HiCCL: A Hierarchical Collective Communication Library

Mert Hidayetoglu, Simon Garcia de Gonzalo, Elliott Slaughter, Pinku Surana, Wen-mei Hwu, William Gropp, Alex Aiken | Stanford, Sandia, SLAC, UIUC, Nvidia | IPDPS 2025

Problem

Modern GPU clusters expose deep, vendor-specific communication hierarchies: GPU dies, multi-die packages, intra-node NVLink/Infinity Fabric, multi-NIC inter-node links (Slingshot, IB), and multi-island fabrics. Two gaps make collective communication painful at this scale. (1) GPU-aware MPI implementations (MPICH, OpenMPI) cannot saturate leadership-class interconnects because their collective algorithms are not co-designed with hierarchical GPU+NIC topologies. (2) Vendor libraries (NCCL, RCCL, OneCCL) deliver high performance but are vertically integrated with one vendor's hardware, so a collective tuned for Nvidia's NCCL cannot be ported to AMD or Intel without manual redesign. Users are forced to choose between portability and performance.

Core Insight

Decouple what a collective does (its logical communication pattern) from how it executes on a specific topology. Express any collective as a composition of three primitives — multicast, reduction, fence — and let a mechanical optimization engine factor that composition across the machine's hierarchy into pipelined point-to-point operations that call existing backends (NCCL, RCCL, OneCCL, MPI, IPC) at each level.

Method

HiCCL exposes a compositional API on a HiCCL::Comm<T> object:

M(i, j, d) — multicast: root i sends d bytes to leaves j (set).
R(i, j, d, op) — reduction: leaves i are reduced into root j with op.
fence() — synchronization barrier expressing data dependencies between steps.

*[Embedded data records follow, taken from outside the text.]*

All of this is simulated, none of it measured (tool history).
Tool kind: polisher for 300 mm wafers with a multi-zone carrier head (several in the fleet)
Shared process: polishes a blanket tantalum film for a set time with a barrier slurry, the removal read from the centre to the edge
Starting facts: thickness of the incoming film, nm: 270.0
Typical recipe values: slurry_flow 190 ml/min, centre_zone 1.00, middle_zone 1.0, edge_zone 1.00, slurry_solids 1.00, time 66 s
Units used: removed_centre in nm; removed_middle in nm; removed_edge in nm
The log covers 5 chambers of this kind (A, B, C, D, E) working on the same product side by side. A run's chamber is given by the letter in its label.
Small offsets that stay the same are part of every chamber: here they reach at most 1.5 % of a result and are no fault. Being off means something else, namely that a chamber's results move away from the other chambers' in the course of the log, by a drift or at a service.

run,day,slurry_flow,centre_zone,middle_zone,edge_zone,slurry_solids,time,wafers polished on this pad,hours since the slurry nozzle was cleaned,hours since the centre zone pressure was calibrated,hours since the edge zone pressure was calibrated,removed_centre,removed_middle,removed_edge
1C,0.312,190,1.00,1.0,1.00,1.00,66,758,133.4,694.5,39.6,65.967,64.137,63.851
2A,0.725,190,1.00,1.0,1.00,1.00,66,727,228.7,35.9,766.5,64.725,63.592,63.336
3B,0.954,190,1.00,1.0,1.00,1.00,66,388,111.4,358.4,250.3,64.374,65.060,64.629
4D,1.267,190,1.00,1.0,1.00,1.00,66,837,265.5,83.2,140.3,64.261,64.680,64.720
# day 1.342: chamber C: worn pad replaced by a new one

A user defines a collective by registering primitives. Example: All-Reduce = several R primitives (Reduce-Scatter) + fence() + several M primitives (All-Gather).

The compiler takes the high-level composition plus a machine description and applies five optimization knobs:

Hierarchy factorization vector (e.g., 24 GPUs = {2 nodes, 6 devices, 2 dies}) — how the GPUs are grouped at each level.
Backend library per level vector (e.g., IPC for die-to-die, NCCL intra-node, MPI inter-node).
Striping factor s — number of parallel stripes to exploit multiple NICs/GPUs per node (multi-rail).
Ring size n — controls virtual ring formation across nodes.
Pipeline depth m — number of chunks the payload is split into to overlap intra-node and inter-node stages.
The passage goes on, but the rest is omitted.